Sitemap for example.com located at sub.example.com

Hi, the sitemap of a website is located on a subdomain.

Something like

But it seems that the Swiftype crawler does not recognize the sitemap on robots.txt.
And, from the dashboard, I can't setup the sitemap on another domain (the domain part is read only).

Do you know how I can configure it to read properly from the sitemap?

Hi @Marcelo_da_Silva !

have you configured sub.example.com as one of your domains? Sub-domains are not automatically included, each discrete domain must be added individually.

Thanks for your reply @Sean_Story

I'm on the standard plan, so, I can use only a single domain. If I add my "sub.example.com" domain only, do the crawler gets the pages from "example.com" inside the sitemap?

Because, all the links for "example.com" are on "sub.example.com/sitemap_index.xml".

To add a better context, the "sub" domain is were my CMS lives, so, all pages are created on that side and that's why it's easier to leave the sitemap there.

@Marcelo_da_Silva sounds like you need to upgrade your plan level, if you want to crawl two domains. You could do sub.example.com only, but you would not get the pages from just example.com. The other option would be to put your sitemap for example.com on example.com (but you still wouldn't get pages from sub.example.com).

Hummm, "sub.example.com" does not have any pages to be crawled, all pages in the sitemap are from "example.com".

In that case, I have to upgrade and add 2 domains just to have make crawler finds my sitemap:

  • add "example.com" so the pages can be recognized and the documents created

  • add "sub.example.com" so the sitemap can be recognized (and only that, since will be no documents on that domain)

Is that correct?

That's definitely one option.

The other option is to move or copy your sitemap to example.com, if there's no content on sub.example.com that you want crawled (other than the current sitemap).

The weird part is that, when I add the example.com Swiftype recognizes the sitemap url on the subdomain, even displaying the sitemap url on the success screen.

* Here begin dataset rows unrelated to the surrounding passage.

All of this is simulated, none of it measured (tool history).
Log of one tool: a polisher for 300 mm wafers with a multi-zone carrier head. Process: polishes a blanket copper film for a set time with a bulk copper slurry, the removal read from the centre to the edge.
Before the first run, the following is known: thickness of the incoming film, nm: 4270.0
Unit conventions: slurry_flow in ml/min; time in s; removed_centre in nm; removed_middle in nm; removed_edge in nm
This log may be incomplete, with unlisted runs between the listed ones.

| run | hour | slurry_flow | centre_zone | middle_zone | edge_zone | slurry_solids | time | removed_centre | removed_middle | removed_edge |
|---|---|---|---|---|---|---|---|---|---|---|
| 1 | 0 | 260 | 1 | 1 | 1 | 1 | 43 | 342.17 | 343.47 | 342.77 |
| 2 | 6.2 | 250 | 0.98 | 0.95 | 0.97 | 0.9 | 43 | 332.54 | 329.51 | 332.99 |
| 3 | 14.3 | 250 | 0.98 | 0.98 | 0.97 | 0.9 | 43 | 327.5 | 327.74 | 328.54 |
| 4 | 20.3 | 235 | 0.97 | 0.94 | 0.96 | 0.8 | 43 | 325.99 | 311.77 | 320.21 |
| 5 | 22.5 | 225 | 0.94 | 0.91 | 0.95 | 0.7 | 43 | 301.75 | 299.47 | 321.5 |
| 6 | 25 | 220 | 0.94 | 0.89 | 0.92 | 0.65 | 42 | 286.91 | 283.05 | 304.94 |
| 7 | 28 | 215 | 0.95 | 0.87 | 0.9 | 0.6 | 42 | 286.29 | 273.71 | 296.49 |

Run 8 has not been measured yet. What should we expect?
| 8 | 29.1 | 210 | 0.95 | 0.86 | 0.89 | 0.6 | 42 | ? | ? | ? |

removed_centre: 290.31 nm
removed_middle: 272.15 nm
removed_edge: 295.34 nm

But then when the crawler runs, it seems to not use that sitemap.

Hi @Marcelo_da_Silva,

Ya, that's definitely confusing. What's likely happening is it's pulling the sitemap URL from the robots.txt file associated with your site. I can't confirm because I don't know what your robots.txt looks like.

The problem then comes when the crawler goes to fetch the sitemap and it's not on the same subdomain. So we see it, but we can't fetch it.

Unfortunately, your options remain as Sean described. If hosting your sitemap on the example.com domain is not convenient for you, you will have to upgrade in order to crawl it.

Best,
Brian

Hello Brian. That's exactly what's happening. My sitemap url is on my robots.txt and it seems that the Swiftype dashboard recognizes it during the setup.

But when it is running the crawler, the sitemap is ignored completely as it lives on another subdomain. This seems to be a bug from your side as the behavior is very confusing for the users.

At the moment, I created a proxy to be able to access the sitemap over the 'example.com' without need to move the entire sitemap to it, so, it should be okay!

1 Like

Another thing I noticed was that:

So, it seems that, the setup it not working properly and the crawler assumes it is named like "/sitemap.xml".

The proxy was a great choice! Well done.

You are correct in that the crawler assumes the sitemap will exist at example.com/sitemap.xml. As noted in the documentation for Crawler Configuration, you can configure a custom sitemap URL.

Also, I agree, the messaging around recognizing a sitemap on the robots.txt could be improved if that sitemap URL does not match a domain that's been configured to crawl.

Good! :slight_smile:

Thanks @Brian_McGue and @Sean_Story for your support!

1 Like

This topic was automatically closed 28 days after the last reply. New replies are no longer allowed.